Interview with Vera Pavlova
How do you relate to the expression: “women’s poetry”?
“Womens’ poetry” is almost a genre definition, a bit like “The woman’s novel”. There is “women’s poetry” and there is poetry, written by women. There’s hardly any connection between them. The first doesn’t interest me in the least, and the second I find enormously interesting.
Are there any subjects particular to women or to men in poetry?
It’s not a matter of subjects – they both write about the same thing.
I know, but surely they treat them differently?
Not the point either! That’s not where the bone is buried!
So, let’s dig it up!
One has to be circumspect. As I understand it, poetry at the beginning of the nineteenth century sounded male, but towards the end of the century, even though verse writing remained a man’s job, it became more female. At the beginning of the twentieth century, women’s voices began to be heard, but they had a masculine sound to them. Tsvetaeva’s or Gippius’s voice is more male than, say, Mayakovsky’s!

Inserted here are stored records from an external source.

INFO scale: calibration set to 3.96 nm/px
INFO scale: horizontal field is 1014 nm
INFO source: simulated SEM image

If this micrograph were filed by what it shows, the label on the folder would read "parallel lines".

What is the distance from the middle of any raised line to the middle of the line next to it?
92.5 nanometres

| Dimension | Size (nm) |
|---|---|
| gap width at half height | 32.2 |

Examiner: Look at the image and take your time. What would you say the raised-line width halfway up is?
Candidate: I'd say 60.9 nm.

Well, Mayakovsky – but he’s a sort of hysterical woman in pants . . .
And Gumilev? Blok? Men became so female, that women had to take on the male part themselves. How did all this resolve itself? Towards the end of the century, women poets became far more radical than men. Stylistically and spiritually. That is, if one attempts to define poetry according to theme and gender – I would prefer to consider the radical experimentation rather than suffixes. And this radicalism has a definite female character. Who has gone further than Rea Nikonova, for example, in the performance genre? And stylistically, who has gone further than Shvarts or Fanailova? Or Iskrenko? Men have grown accustomed to hiding behind “schools”. Look, there are no women either among the ironists, or among the conceptualists. But when it comes to direct statement, women are always in the forefront.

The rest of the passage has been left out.